Sunday, October 16, 2011

happy cow

I'm having a cow.  (Sometime in 7th grade this became the phrase to say.  "Don't have a cow." --or don't get upset.  Why did we say it? I don't know.  It was 7th grade.)  But, I am going to have a cow.  On Wednesday Mr. Farmer will be delivering a full cow to my house.   

Our congregation was challenged to make a "Happiness Pledge" last year.  This was to be something that would simultaneously make the world a better place and make us happier in some way.  CD and I decided we would purchase grass fed beef and then eat much less beef than normal. Hopefully that would keep the cost reasonable across the time frame.

The farmer keeps about six cows at a time, completely back yard grass fed.  He also raises chickens, ducks, turkeys, rabbits, goats, lamb, and pigs.  We call it "happy cow" and try to take a moment to thank the cow, in a Native American style, before eating it.  I like that the boys care so much about the source of their food.  They ask at most meals about who grew the food they're eating.  I'm pleased to say that we often know.  (Not that Kroger isn't frequently the source.)
This farmer brings meats to our weekly organic farmer's market so I purchased a few steaks to see if the family liked grass fed beef enough to make the leap before we each bought about 25 pounds.  Two families shared 1/4 of a cow with us. We kept our pledge and were successful in changing our eating patterns, and in becoming spoiled for really, really good quality meat!

Now, I'm not sure that meat should stay in the freezer for a full year, but I pulled out the last sirloin steak today, and it was still incredible. CD marinated it in soy and garlic and then put it on the grill.  That is some of the best meat I have ever eaten.  (That and some potatoes sliced and grilled with Dijon mustard, horseradish and olive oil which were referred to by the boys as "happy potatoes" since they were also grown on an organic, "happy" farm.)

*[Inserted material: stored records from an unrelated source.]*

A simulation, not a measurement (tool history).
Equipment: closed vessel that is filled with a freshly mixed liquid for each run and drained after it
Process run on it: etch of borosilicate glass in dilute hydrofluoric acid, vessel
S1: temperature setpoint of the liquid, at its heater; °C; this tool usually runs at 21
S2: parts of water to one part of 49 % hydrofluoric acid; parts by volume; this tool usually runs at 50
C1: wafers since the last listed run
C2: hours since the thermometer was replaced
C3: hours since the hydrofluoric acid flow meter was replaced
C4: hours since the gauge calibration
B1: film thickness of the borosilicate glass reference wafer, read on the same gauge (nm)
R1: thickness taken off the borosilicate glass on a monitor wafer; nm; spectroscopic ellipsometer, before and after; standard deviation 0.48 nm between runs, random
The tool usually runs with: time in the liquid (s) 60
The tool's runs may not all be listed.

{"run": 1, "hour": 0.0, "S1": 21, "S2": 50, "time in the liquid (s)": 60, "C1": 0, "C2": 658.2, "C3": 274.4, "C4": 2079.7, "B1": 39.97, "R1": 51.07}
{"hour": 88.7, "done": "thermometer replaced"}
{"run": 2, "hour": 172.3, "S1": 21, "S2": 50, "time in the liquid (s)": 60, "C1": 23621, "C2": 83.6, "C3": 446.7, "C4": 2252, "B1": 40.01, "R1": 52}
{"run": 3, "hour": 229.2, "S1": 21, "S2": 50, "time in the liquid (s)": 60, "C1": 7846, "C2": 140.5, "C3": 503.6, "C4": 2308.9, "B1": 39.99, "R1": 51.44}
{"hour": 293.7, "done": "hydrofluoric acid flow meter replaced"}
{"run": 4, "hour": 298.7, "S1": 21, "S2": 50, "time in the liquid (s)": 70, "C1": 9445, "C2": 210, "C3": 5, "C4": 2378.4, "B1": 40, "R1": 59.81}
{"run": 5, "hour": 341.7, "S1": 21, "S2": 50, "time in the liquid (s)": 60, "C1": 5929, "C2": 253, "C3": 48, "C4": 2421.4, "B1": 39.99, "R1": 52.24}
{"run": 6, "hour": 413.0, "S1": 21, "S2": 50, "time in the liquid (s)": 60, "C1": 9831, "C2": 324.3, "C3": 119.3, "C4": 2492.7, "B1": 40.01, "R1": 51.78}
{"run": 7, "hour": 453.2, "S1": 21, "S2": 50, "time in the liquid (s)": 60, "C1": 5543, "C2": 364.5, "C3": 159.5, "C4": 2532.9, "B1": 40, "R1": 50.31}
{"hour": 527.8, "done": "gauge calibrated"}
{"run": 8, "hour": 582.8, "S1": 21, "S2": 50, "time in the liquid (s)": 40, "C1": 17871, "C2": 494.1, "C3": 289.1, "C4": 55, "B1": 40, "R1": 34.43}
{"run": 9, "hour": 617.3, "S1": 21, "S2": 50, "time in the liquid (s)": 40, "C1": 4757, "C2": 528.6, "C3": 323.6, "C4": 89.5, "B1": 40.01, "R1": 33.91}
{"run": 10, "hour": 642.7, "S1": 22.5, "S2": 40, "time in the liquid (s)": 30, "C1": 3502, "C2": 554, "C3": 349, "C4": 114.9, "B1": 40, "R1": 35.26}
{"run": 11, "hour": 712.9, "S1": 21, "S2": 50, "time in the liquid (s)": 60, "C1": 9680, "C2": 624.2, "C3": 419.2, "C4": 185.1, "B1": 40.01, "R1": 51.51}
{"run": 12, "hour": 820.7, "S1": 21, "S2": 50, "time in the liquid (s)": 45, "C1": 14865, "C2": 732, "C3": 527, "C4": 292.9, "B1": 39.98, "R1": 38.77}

This year I decided to spread the love.  I found eleven other families to share a full cow.  The price per pound goes down naturally as you buy more, so the full cow was my goal.  The meat is all cut and labeled and approved by the government, vacuum packed and pre-frozen before delivery. I've made everyone promise to keep complaints to themselves if they have any.  The cow will do its best but, for example, it has only so many ribs.  The coolers will not be identical, but I will try to make the distribution as fair as I can. CD thinks I'll regret this.  I'm just going to try hard not to have a cow.